Showing posts with label History in Fantasy. Show all posts
Showing posts with label History in Fantasy. Show all posts

Friday, 2 December 2016

Food in fiction, from fantasy stew to johnny cakes, by Gillian Polack



This last fortnight I’ve been indulging in comfort reading and comfort cooking. I need a couple of hours safety in my day in order to cope with our current interesting times. My reading time has been spent about equally in fantasy worlds and in the world of Georgette Heyer. All of this convinces me that it’s time to talk about food again.

Medlars, picture by Gillian Polack


One of the ways in which I judge the success of the invention in a novel (any novel) is how well the writer handles food. Georgette Heyer is comfort reading partly because she understands that food and the social habits that surround food are essential to her stories. She skips over many things, but seldom food. 

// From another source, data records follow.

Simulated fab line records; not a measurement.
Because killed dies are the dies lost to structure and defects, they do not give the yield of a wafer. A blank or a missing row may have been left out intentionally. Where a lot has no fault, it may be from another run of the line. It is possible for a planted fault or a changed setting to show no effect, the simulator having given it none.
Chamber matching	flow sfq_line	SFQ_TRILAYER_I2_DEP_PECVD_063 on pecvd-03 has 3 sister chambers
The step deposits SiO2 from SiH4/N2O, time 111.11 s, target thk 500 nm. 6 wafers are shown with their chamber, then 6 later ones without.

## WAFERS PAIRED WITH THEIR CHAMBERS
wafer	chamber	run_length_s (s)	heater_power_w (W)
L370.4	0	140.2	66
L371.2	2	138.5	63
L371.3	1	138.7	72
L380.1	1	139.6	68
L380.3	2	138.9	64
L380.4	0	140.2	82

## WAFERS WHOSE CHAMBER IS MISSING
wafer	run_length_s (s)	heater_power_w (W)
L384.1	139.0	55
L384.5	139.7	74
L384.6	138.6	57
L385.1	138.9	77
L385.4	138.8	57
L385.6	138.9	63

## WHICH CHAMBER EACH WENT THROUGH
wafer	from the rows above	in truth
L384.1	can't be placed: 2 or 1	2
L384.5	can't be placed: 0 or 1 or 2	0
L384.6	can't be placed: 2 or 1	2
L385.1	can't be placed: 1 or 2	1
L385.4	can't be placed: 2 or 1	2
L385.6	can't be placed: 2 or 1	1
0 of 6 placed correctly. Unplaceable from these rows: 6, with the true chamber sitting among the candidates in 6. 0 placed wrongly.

She doesn’t describe it rapturously or gluttonously: she uses it as an essential part of the lives of the characters. Her female characters can go whole days without ever needing to use a toilet, but when Elinor Rochdale rocks up to a strange house in The Reluctant Widow and no-one is prepared for her coming, there are only cold meats and maybe bread and butter on offer. In a well-run household there would be more choices, but the house Elinor discovers is not well run in any way. People must eat, even in poorly-run households, but people may not eat safely or may not have much in the way of choices but starvation is just that and only applies to those living in appalling circumstances. Heyer’s Regency is imaginary and so a lot of the ugly side of society is missing: no-one starves, although people may skip meals or have sadly restricted choices. Food is at the service of story.
Food in a good novel is always at the service of the novel. Even if the author doesn’t mean it to say something, it is part of the story. When an author doesn’t consider food properly and just shoves it in willy-nilly, it’s the reader who pays.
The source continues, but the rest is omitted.